84.4 GitHub Actions: Running Tests and Linting on Push
Right, let’s get your code off your machine and into the cold, unforgiving light of automation. You’re pushing to GitHub, which is great, but hope is not a strategy. We need proof. We’re going to set up a GitHub Action that acts as your brilliant, hyper-vigilant code guardian, running your tests and linter on every single git push. This is the bedrock of CI/CD: trusting, but verifying, constantly.
Think of it as a tiny robot that lives in the .github/workflows directory of your repo. You give it a recipe (a YAML file), and it spins up a fresh, clean virtual machine (a ‘runner’), follows your instructions to the letter, and reports back. No “but it worked on my machine” here. This is the machine that matters.

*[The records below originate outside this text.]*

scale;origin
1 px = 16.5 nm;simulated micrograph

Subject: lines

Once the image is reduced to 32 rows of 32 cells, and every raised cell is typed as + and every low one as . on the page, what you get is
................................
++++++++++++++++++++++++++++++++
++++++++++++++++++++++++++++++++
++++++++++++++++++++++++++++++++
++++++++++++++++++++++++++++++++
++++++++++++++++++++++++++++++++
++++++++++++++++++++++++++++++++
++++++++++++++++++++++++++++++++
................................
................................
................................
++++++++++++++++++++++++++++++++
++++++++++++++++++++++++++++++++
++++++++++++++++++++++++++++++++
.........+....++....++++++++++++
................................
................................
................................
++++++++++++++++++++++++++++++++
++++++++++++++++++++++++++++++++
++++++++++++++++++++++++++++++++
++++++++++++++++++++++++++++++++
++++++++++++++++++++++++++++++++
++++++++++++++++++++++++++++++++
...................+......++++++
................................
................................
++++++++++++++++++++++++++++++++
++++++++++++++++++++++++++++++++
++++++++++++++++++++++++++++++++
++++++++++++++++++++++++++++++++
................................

Your First Workflow File: ci.yml
Let’s start with a simple but powerful workflow. Create a file at .github/workflows/ci.yml. The name isn’t magical, but ci.yml is a solid convention.
name: CI
on: [push]
jobs:
test-and-lint:
runs-on: ubuntu-latest
steps:
- name: Checkout code
uses: actions/checkout@v4
- name: Set up Node.js
uses: actions/setup-node@v4
with:
node-version: '20'
- name: Install dependencies
run: npm ci
- name: Run linter
run: npm run lint
- name: Run tests
run: npm test
Let’s break this down because YAML is a language designed to look simple while hiding subtle ways to ruin your day. The on: [push] directive is the trigger. This workflow will run on every push to every branch. We’ll refine that later, but for now, it’s gloriously blunt.
The jobs block contains, well, jobs. Each job runs on a fresh runner. The runs-on specifies the OS; ubuntu-latest is the workhorse of GitHub Actions. Inside a job, you define steps. These run in order, and if any step fails, the whole job fails, which is exactly what we want.
Notice the two types of steps: uses and run. uses is for pulling in pre-built actions from the GitHub community (like actions/checkout@v4 to get your code and actions/setup-node@v4 to handle Node.js setup). run is for executing shell commands. Crucial best practice: Use npm ci instead of npm install. It’s faster for CI environments because it expects a lockfile and does a clean, reproducible install, throwing an error if package-lock.json and package.json are out of sync. It’s the pedantic, rules-loving sibling of npm install, and you want that sibling on your CI team.
Getting Smarter with Matrix Builds and Caching
Running on one version of Node.js is fine. Running on the versions your app actually supports is professional. Let’s use a build matrix. This is where GitHub Actions shines, running parallel jobs across different configurations.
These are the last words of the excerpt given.